Commentary

Did Unilever's Keith Weed Just Make Nice With Facebook And Google?

What a difference a month makes. In February Unilever’s chief marketer, Keith Weed, was in America warning that the FMCG giant was still pushing for greater transparency in the digital advertising supply chain.

It was there that he threw in the sentence that got everyone's attention. The FMCG giant would no longer consider working with platforms that breed division and hatred.

It was a major speech that got picked up by news outlets around the world. Here was, arguably, Britain’s most famous marketer telling Facebook and Google that he had them in his sights. If division around extremism, hate and sexism continued, Unilever’s advertising would be withdrawn.

Interesting, then, that a month later a Campaign reporter finds himself at a table with Keith Weed unravelling what it all meant.

It turns out that Weed isn’t calling for a boycott, such as we saw last year against Google. He tells Campaign he truly thinks the social media giants clearly want to make the world a better place. Unsavoury content is a sign that they’re not there yet and that, in fact, they have reached a different destination rather than where they thought they were going.

Will they reorient themselves? Well, yes, Weed claims they are trying to -- and there’s no need for draconian action from politicians because lawmakers can’t move as fast as the tech giants can themselves.

Unilever rethink?

Don’t know about you but that sounds like quite a turnaround from the bold words of just a month ago? When the Campaign reporter specifically pushed Weed on the subject of whether he had been threatening Google and Facebook, Weed refers to his words as offering "genuine encouragement."

He also used today's interview to placate adland that the halving of its agency roster is now done and there are no immediate plans to keep the cuts going. The idea that content would work harder for longer is still alive and well with Unilever producing 30% fewer content assets. In other words, fewer agencies are producing fewer ads that run for longer and are reappropriated for different markets. 

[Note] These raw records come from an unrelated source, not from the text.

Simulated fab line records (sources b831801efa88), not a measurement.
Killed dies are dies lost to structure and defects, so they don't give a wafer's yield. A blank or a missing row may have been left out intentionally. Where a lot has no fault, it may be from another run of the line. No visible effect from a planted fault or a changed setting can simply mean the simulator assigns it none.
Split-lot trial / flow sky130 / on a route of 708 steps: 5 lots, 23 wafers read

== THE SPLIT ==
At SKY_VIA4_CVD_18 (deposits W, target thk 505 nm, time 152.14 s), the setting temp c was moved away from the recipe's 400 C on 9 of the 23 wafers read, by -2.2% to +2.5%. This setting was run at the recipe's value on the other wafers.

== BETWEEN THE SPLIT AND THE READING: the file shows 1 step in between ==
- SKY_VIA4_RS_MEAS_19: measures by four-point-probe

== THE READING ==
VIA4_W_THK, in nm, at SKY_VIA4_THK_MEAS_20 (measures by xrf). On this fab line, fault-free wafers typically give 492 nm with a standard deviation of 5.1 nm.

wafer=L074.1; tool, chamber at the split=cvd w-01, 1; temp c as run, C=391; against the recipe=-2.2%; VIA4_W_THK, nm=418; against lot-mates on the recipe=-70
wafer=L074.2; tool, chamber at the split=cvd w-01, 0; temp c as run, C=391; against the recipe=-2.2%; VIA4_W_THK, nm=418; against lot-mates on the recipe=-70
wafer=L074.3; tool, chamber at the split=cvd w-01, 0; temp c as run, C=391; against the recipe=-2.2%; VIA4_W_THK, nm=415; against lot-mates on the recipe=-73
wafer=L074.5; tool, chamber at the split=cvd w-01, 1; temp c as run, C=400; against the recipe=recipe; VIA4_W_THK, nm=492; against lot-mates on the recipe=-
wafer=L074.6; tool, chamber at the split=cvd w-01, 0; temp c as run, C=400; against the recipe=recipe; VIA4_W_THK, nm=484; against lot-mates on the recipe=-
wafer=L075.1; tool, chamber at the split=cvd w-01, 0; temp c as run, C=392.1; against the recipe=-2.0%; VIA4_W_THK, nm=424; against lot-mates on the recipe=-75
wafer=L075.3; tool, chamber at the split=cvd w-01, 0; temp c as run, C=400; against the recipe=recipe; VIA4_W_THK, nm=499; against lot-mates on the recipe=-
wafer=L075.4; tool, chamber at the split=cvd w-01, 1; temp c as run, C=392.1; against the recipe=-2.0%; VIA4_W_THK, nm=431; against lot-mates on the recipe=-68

But the cutting is mostly over, and what looked like a thinly veiled threat to pull advertising from the tech giants is no longer there.

You may want to look at this in a couple of ways. Either the headline ran away with itself and made it sound like Weed was calling out Facebook and Google, or he was indeed reading the riot act to the tech giants and has since decided to smooth things down. 

I think it's really rather revealing that the Campaign reporter points out they were invited to speak to Keith Weed, a guy who is very hard to secure time with. Perhaps not backtracking, then, but there certainly seems to be a sense of Weed taking the sting out of what he had to say last month, or at least how it was perceived.